The day you have to ask permission to blog is the day you have to ask permission to express an opinion. (Of course, thanks to our friends in the Labour Government, you already do have to ask permission to express your opinion in this country — but that is a whole new blog post.) What amazes me is not just that some people think that’s the way it should be. It that they think it’s the way it already is and are so unconcerned about it.

Still, at least we know it’s not going to happen, right? Right?

Actually, no. Some poisonous person called Marianne Mikko wants to put a stop to all of that “expressing your opinion” nonsense. Marianno Mikko is an Estonian centre-left MEP. It would be someone on the left, wouldn’t it? If anyone asks me why I don’t see myself as being on the left, it is because the left contains people like this.

Here is what she has to say: “the blogosphere has so far been a haven of good intentions and relatively honest dealing. However, with blogs becoming commonplace, less principled people will want to use them”.

Clairwil’s sarcastic response is the only sensible one: “Oh God! I hate ‘less principled’ bloggers!”

And the solution for stopping less principled people from having a blog? Why, red tape of course!
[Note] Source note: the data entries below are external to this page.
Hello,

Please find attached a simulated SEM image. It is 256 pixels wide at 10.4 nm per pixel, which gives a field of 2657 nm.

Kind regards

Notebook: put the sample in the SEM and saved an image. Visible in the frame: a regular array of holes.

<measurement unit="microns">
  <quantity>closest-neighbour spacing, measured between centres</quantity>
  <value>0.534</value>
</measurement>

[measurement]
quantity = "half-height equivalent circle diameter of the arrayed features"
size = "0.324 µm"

I think the public is still very trusting towards blogs, it is still seen as sincere. And it should remain sincere. For that we need a quality mark, a disclosure of who is really writing and why.

It’s interesting that Ms Mikko thinks that the public trusts blogs, because it doesn’t seem that way to me. Take the aversion that many people have to Wikipedia. “You can’t trust that, you know — anyone can edit it,” they say. That is despite the fact that it contains few more errors than Encyclopædia Britannica does. You hear much the same things about bloggers. They’re not to be trusted. (Of course, the mainstream media is responsible and measured in all of its output!)

That’s just the beginning though. Here is what German ‘Liberal’ Jorgo Chatzimarkakis — a member of Germany’s “Free Democratic Party” — has to say:

bloggers cannot automatically be considered a threat, but imagine pressure groups, professional interests or any other groups using blogs to pass on their message.

Just imagine it! Imagine all those pressure groups. Imagine any other groups! All using tools to communicate with people! Isn’t it just shocking?

Mr Chatzimarkakis continues that blogs “can be seen as a threat”. A threat to what? His job? Then good! Honestly. If this is the sort of thing that comes out of Germany’s “Free Democratic” Party, I dread to think of the illiberal nonsense the other parties come out with.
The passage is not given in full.